Conclave by Robert Harris – I’ve thoroughly enjoyed other books by Robert Harris, so I’m keen to read this one about how a new Pope is chosen as the cardinals meet in the Sistine chapel to cast their votes. This is a novel and Harris depicts the cardinals as holy men – but ambitious and rivals to become the most powerful spiritual figure on earth.

The Hidden Life of Trees:What They Feel, How They Communicate – Discoveries from a Secret World by Peter Wohlleben. I read Katrina’s review of this book and immediately thought it sounded an amazing book as I love trees. Wohlleben is a German forester and his book is about his love of trees and why they matter on a global scale. He makes the case that the forest is a social network – I like the idea that they communicate with each other – even if they don’t actually walk and talk like Tolkien’s ents.

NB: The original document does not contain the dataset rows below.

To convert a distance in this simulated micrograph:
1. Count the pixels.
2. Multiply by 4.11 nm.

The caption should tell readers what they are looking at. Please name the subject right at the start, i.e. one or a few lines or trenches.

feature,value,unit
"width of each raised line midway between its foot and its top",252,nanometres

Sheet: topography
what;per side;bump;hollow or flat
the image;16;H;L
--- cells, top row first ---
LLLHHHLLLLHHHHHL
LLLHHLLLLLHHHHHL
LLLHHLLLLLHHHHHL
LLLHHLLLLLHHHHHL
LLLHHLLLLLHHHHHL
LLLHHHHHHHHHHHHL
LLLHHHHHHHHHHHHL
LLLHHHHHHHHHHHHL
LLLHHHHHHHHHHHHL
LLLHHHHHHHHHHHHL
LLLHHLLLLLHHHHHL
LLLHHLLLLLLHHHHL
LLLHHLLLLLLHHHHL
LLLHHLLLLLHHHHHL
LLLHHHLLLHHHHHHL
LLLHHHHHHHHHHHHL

Days Without End by Sebastian Barry – I loved his book, The Secret Scripture and am hoping I’ll like this one too. Thomas McNulty and John Coles signed up for the US army in the 1850s and fought in the Indian Wars and then in the American Civil War. The book was awarded the Costa Book Award 2016 and won the 2017 Walter Scott Prize. It was also longlisted for the Man Booker Prize 2017 – not that winning these awards automatically means that I’ll like it and I’m often not keen on books about war.